Adolescence is a transition period during which young people start to move away from total emotional dependence on their parents to navigate their independent roles in society. Thus, peers often fulfill needs for social validation and acceptance and are considered the most valued social referents (Fuligni & Eccles, 1993). The influence of peers is so potent that peer behaviors become a major risk factor for smoking initiation and continuation in adolescence. In addition to increasing the availability of cigarettes, smoking peers demonstrate tobacco use behaviors that nonsmoker adolescents try to learn and imitate, and intentionally or unintentionally establish a smoking norm that pressures adolescents who do not smoke. Once smoking begins, socialization and peer selection processes are likely to further reinforce the adolescents’ decisions to continue smoking in the company of their peers.
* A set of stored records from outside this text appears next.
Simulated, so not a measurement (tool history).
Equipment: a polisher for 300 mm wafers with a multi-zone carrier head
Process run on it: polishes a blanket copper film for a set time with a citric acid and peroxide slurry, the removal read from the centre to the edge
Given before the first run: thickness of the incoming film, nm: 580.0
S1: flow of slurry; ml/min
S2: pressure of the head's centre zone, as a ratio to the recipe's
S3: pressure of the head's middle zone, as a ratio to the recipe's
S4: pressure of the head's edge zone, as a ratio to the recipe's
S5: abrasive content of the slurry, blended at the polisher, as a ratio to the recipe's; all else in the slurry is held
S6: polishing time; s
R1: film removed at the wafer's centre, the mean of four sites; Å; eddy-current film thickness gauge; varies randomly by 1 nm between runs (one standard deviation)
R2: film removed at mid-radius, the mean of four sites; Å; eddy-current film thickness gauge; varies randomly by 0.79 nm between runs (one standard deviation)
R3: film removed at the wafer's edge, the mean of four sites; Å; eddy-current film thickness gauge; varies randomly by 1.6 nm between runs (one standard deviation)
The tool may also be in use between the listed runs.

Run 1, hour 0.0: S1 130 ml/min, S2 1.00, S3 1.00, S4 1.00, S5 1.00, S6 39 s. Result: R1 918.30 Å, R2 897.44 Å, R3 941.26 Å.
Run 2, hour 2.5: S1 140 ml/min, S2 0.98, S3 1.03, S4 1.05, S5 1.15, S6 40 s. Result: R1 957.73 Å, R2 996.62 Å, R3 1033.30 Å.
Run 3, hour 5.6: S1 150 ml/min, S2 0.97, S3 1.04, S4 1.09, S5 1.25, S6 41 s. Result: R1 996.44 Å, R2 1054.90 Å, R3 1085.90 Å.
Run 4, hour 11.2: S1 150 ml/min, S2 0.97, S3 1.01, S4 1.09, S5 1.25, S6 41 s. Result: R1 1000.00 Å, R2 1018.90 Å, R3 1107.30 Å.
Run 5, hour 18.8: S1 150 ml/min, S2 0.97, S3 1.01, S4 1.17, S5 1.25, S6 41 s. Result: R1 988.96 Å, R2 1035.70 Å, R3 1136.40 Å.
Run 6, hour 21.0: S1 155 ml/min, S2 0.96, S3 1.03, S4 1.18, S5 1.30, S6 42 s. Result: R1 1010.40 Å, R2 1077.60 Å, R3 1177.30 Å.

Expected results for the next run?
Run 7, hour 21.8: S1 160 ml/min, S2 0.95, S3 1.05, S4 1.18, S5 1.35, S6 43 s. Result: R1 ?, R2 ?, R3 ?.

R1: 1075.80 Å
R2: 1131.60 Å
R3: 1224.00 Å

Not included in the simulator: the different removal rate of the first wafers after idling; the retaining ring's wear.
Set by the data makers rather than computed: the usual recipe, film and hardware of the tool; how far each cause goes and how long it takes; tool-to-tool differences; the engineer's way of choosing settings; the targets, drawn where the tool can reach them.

Understanding and quantifying the effect of peer behavior on adolescent smoking initiation and continuation are essential due to the high morbidity and mortality rates attributable to smoking and the fact that early initiation is associated with a number of adverse outcomes (e.g., Ellickson, Tucker, & Klein, 2001; Milberger, Biederman, Faraone, Chen, & Jones, 1997; Park, Romer, & Lim, 2013). Most of the reviews in this area, however, have focused on cross-sectional studies and did not distinguish the temporal precedence of the smoking behaviors of the adolescents versus their peers. Furthermore, most existing reviews or syntheses examining effects of peers on smoking behaviors are narrative and come to conclusions based on “vote-counting” (Lipsey & Wilson, 2001). The present study applied a systematic and rigorous meta-analytic method and examined high quality longitudinal studies of varying duration. In an attempt to more precisely synthesize and quantify the association of peer behavior with smoking initiation and continuation, we also employed the robust variance estimation approach (RVE) with small-sample corrections, a mathematically sound and well-validated method for modeling within-study dependence among effect sizes (Hedges et al., 2010; Samson et al., 2012; Scammacca, Roberts, & Stuebing, 2014; Tanner-Smith & Tipton, 2014; Tipton, 2015). Finally, examining potential moderators of the effect allows us to advance theories of social influence on risk taking during adolescence.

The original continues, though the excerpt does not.